Ever since Russian Special Forces seized control of key installations, roads, and airports throughout the Crimea, catching the US and Western governments flatfooted in an apparent failure of the intelligence, Putin has been busy solidifying his hold on the predominately Russian peninsula following the overthrown of the pro-Russian Ukrainian president,Victor Yanukovych. At stake, though not much discussed in US, are the vast naval facilities in Sevastopol, currently the home of the Russian Black Sea Fleet, Yalta, and extensive offshore natural gas reserves.
President Obama made numerous implied threats; basically demanding that Russia withdraw. Obama has even implied that only the US has the "right" to such interventions, as the people of Crimea voted overwhelming to leave the Ukraine and return to Russia. The Crimea has been a part of Russia since 1753 and Katherine the Great, where it remained until 1991 and the fall of the Soviet Union and Eastern Bloc. 58% of the population are ethnic Russian, while the predominant language spoken in the Crimea is Russian, not Ukrainian.
Obama, in what has to be considered "unique" response, issued sanctions, but not on the Russia government. Nope. Obama issued sanctions on approximately 33 individuals--advisers, diplomats, and government officials---personally close to Putin. Typically governments deal with governments in the appropriate fashion, but issuing sanctions against individuals has got to be a first in the annuals of international diplomacy. The sanctions are suppose to restrict their entry into the US and freeze any personal assets held in the US. In addition, they will hopefully have a negative effect on Russian stocks traded domestically, and the Russian Stock Exchange, the MICEX. Although the stocks did take a slight hit, most on the "revenge list" were far from intimidated and thought it was a joke at best.

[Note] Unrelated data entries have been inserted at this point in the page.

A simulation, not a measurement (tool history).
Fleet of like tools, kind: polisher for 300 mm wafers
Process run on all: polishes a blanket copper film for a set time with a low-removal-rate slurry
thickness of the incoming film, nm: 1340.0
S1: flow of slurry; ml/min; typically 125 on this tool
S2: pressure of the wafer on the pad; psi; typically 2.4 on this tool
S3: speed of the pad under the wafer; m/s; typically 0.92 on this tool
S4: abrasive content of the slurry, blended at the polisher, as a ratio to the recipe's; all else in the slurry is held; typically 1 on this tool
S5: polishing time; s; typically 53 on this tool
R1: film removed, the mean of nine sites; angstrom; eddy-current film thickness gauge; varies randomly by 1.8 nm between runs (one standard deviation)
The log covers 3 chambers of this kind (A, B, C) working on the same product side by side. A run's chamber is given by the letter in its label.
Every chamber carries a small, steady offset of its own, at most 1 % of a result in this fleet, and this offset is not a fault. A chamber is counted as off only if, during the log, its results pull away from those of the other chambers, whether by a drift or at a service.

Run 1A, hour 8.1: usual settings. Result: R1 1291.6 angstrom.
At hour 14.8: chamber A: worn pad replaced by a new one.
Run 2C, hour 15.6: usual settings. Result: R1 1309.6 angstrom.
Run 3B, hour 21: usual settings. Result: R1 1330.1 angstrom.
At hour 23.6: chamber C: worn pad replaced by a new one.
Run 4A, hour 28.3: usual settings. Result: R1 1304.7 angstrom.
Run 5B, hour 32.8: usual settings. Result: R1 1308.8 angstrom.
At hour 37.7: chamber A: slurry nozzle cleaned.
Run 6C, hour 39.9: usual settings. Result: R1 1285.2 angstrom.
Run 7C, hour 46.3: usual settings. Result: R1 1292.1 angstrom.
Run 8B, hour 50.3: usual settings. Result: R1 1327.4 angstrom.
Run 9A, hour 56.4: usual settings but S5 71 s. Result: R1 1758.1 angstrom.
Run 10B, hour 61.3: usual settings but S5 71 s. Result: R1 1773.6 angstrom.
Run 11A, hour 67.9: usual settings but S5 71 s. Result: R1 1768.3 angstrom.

Slightly more serious, Standard and Poor's, as well as Fitch Ratings cut Russia's credit rating, citing a potential slowing of the economy as a result of the sanctions (how does "sanctions" against individuals affect a country's credit rating?). Moody's has already downgraded Russia to Baa1 status. The MICEX has fallen 2% ---14% on the year---since the sanctions were imposed while the ruble has remained stable. As far as the effect on the various individuals, not so much. Since most are billionaires, impact would be slight, and additionally, most claim to have little in the way of assets in the US. Meanwhile, Obama is trying to get the EU, lead by Germany's Merkel, to take similar action, not to mention various credit card companies which would have an impact on tourism.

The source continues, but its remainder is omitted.